Building a RISC-V CPU from scratch - Part 1

06/08/2022

I've been working on flintRV - a RISC-V CPU from scratch.

Why design/use a CPU from scratch? 🤔

• Full design control over CPU and its implemented instructions and extensions
  • RISC-V is solid choice as it's a modular and open instruction set architecture (ISA)
  • One can also define their own custom CPU instructions (lots of possibilities here)
  • Full control over how simple or complex you want your design to be
• When designing a microcontroller/SoC around your CPU, choose/design the peripherals you want
  • Compared to a microcontroller search to find one that generally fits your requirements
  • Often end up with unused/not-enough peripherals
  • Standard peripheral set might not cut it for niche/custom interface with some component
  • Emulating niche/custom interface over GPIO/bit-banging likely not fast enough either
• SoC or microcontroller CPU micro-architecture can be scaled over time
  • Want to dabble with a multi-core CPU design? Go for it!
  • Enhance the single core performance by adding superscalar or Out-of-Order execution
  • Enhancements even at lower-levels (e.g. different adder/mult/div hardware algorithms)

There are probably more highlights here, but I find these to be the most compelling reasons.

There's also a great talk on this subject on this Hackaday video here - MicroFPGA.

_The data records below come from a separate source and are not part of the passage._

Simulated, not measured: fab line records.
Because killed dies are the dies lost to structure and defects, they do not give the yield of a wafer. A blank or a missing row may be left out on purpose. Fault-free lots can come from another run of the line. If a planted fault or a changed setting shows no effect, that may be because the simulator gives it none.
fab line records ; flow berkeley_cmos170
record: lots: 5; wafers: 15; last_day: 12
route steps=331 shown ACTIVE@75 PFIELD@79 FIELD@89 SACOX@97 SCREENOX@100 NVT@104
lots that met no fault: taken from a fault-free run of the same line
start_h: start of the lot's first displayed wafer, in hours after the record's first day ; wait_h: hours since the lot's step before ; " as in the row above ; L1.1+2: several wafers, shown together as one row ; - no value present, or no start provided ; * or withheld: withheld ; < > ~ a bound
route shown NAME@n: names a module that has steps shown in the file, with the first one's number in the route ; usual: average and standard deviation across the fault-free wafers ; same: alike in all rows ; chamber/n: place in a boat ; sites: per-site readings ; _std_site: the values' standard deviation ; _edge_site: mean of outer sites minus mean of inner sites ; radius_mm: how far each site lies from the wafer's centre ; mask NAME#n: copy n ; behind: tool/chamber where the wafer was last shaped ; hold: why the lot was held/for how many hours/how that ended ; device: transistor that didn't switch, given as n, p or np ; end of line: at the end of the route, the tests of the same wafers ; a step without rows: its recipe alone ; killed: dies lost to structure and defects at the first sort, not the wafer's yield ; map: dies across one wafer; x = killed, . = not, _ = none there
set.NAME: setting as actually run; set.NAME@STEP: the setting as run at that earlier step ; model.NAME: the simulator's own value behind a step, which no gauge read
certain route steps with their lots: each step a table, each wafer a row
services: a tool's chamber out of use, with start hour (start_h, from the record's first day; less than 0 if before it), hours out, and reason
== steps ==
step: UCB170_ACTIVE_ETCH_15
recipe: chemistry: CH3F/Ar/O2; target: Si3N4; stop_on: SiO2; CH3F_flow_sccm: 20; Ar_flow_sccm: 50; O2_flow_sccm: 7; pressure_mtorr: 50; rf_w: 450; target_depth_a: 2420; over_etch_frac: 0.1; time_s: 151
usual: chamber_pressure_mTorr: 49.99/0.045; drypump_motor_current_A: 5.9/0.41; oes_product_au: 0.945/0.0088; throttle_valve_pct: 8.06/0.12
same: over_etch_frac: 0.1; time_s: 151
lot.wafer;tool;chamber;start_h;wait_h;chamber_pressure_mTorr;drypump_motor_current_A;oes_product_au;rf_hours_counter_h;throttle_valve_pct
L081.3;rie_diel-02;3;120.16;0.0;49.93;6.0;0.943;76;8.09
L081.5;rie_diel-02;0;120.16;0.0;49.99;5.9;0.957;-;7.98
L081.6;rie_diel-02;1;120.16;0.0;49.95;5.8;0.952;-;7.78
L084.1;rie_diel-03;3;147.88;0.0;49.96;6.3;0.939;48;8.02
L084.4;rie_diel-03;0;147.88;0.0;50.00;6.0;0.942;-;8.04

Just one point to make here before continuing - when starting an embedded project that needs some sort of controller, the wise/simple choice would be to consider microcontrollers first over designing and using one's own (or someone elses) CPU design. Often times off-the-shelf ARM Cortex based micros these days already cover a vast range of projects. There's even the popular Raspberry Pi Pico that features 2 Cortex M0+ CPUs, plenty of peripherals - RAM/ROM - I/O, and even a fancy Programmable IO unit (PIO) to flexibly create a new hardware interface.

Design 📊

• Use RISC-V for the core's ISA
  • The ISA is open meaning no licensing fees for custom designs
  • Being a modular ISA, we can start with the base RV32I ISA here (32-bit Integer)
  • Cross-Compiler toolchain is fairly robust at this point - GCC/Clang support, nice!
• Design a 4-stage pipelined soft-cpu
  • Stages being: Fetch/Decode -> Execute -> Memory -> Writeback
  • Simple static branch prediction, dynamic predictors later
  • In-order design for now

The idea for the first-go is to keep things simple, then expand later.

Project Setup 🛠️

Here's the breakdown of the flow I have set-up (for now):

• GNU Make: for the build tool
• Verilator: for converting synthasizable Verilog to a cycle-accurate simulation model
• Python: for scripting and code generating
• riscv64-unknown-elf-gcc: C/C++ cross-compiler
• Docker: for an easy-mode way to contain riscv cross-compiler in a container
• GTKWave: Tool to view signals of simulation runs graphically

Will later explore SymbiYosys, Yosys, and z3 to perform formal verification on certain critical components.